Eastern Bloc command economies were able to achieve rapid economic growth initially because they still had a large percentage of the workforce underemployed in agriculture, much of which could be directed into more productive industrial employment. Additionally, the USSR, in particular, had under-exploited natural resources where exploitation rates could be increased. For a while, therefore, they were able to outgrow the capitalist economies for which both of the above advantages had expired decades earlier. This was the period that suggested the model could work.
However, once the playing field levelled out and both economic models could only grow through efficiency improvement and investment, the command economies fell behind because there was no competition to stimulate innovation. (You don’t have to build a better car than the Trabant if the Trabant is the only car that the masses are allowed to buy.)
The command economies also wasted up to ten percent of the labour force taking the place of market forces to plan what the remaining ninety percent should do, and created perverse incentives to meet set targets rather than operate efficiently.

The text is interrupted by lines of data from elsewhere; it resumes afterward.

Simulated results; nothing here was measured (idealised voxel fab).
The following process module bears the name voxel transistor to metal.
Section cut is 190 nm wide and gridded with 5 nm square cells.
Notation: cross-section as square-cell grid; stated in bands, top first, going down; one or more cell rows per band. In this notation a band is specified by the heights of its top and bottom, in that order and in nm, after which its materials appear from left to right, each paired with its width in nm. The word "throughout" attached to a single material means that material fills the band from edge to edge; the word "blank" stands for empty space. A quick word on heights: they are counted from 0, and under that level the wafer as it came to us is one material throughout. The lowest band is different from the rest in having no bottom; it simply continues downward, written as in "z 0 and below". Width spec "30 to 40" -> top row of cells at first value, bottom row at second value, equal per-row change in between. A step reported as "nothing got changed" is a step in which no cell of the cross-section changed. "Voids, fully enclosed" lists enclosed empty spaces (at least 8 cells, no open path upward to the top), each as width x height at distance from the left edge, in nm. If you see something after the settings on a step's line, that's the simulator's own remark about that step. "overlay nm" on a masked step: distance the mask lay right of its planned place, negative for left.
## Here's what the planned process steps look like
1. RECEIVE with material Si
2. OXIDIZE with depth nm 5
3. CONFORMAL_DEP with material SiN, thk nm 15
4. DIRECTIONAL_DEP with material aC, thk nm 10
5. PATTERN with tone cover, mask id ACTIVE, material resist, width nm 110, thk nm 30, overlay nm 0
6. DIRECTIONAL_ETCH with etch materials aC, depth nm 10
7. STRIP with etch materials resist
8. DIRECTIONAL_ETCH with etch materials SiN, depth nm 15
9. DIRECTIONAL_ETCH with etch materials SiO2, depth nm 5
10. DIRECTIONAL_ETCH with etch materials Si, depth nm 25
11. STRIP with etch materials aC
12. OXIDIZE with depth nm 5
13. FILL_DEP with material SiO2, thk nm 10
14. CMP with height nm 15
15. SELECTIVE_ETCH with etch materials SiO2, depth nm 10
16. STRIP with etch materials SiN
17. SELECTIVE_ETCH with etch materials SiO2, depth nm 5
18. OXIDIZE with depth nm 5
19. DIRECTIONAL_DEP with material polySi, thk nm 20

This coincided with improved communications so that an international demonstration effect alerted Eastern consumers to the fact that lifestyles were better in the capitalist countries. Essentially the USSR’s empire collapsed because it couldn’t compete in the arms race and the consumer products race at the same time.
Putin’s revanchist regime has courted popularity through encouraging nostalgia for the lost empire but is now running up against the same constraints, which is why he’s having to raise the pension age despite the resulting unpopularity.
Of course, certain UK politicians’ ideas are rooted so firmly in the past they seem not to have noticed Russia is no longer the USSR and no longer even makes a pretence of putting the workers’ interests first.